Saturday, October 20, 2018

Divine Sovereignty and Human Responsibility # 1

Divine Sovereignty and Human Responsibility # 1

How both biblical truths coexist in God's grace.

1. Divine Sovereignty

I do not intend to spend any time at all proving to you the general truth that God is sovereign in His world. There is no need; for I know that, if you are a Christian, you believe already. How do I know that? Because I know that, if you are a Christian, you pray; and the recognition of God's sovereignty is the basis of your prayers. In prayer, you ask for things and give thanks for things. Why? Because you recognize that God is the author and source of all the good that you have had already and all the good that you hope for in the future. This is the fundamental philosophy of Christian prayer.

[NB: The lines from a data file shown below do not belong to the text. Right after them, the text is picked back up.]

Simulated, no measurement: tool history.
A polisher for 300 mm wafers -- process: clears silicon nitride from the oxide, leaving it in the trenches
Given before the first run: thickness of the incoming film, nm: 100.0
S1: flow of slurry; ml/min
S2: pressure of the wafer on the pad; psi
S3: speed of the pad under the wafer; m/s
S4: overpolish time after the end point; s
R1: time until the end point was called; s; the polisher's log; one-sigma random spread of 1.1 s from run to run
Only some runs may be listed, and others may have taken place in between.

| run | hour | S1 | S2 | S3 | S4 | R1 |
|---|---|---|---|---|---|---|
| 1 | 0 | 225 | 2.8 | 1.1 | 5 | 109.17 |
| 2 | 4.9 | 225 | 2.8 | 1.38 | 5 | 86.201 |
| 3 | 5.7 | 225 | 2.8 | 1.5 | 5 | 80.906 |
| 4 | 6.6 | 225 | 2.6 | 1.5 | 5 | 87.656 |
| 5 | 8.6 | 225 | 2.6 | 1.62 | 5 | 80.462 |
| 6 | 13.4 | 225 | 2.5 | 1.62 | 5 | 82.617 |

The prayer of a Christian is not an attempt to force God's hand, but a humble acknowledgment of helplessness and dependence. When we are on our knees, we know that it is not we who control the world; it is not in our power, therefore, to supply our needs by our own independent efforts. Every good thing that we desire for ourselves and for others, must be sought from God, and will come, if it comes at all, as a gift from His hands.

If this is true even of our daily bread (and the Lord's prayer teaches us that it is), much more is it true of spiritual benefits. This is all luminously clear to us when we are actually praying. In effect, therefore, what we do every time we pray, is to confess our own impotence and God's sovereignty. The very fact that a Christian prays is thus proof positive that he believes in the Lordship of his God.

Is God Sovereign in Salvation?

Nor, again, am I going to spend time proving to you the particular truth that God is sovereign in salvation. For that, too, you believe already. Two facts show this.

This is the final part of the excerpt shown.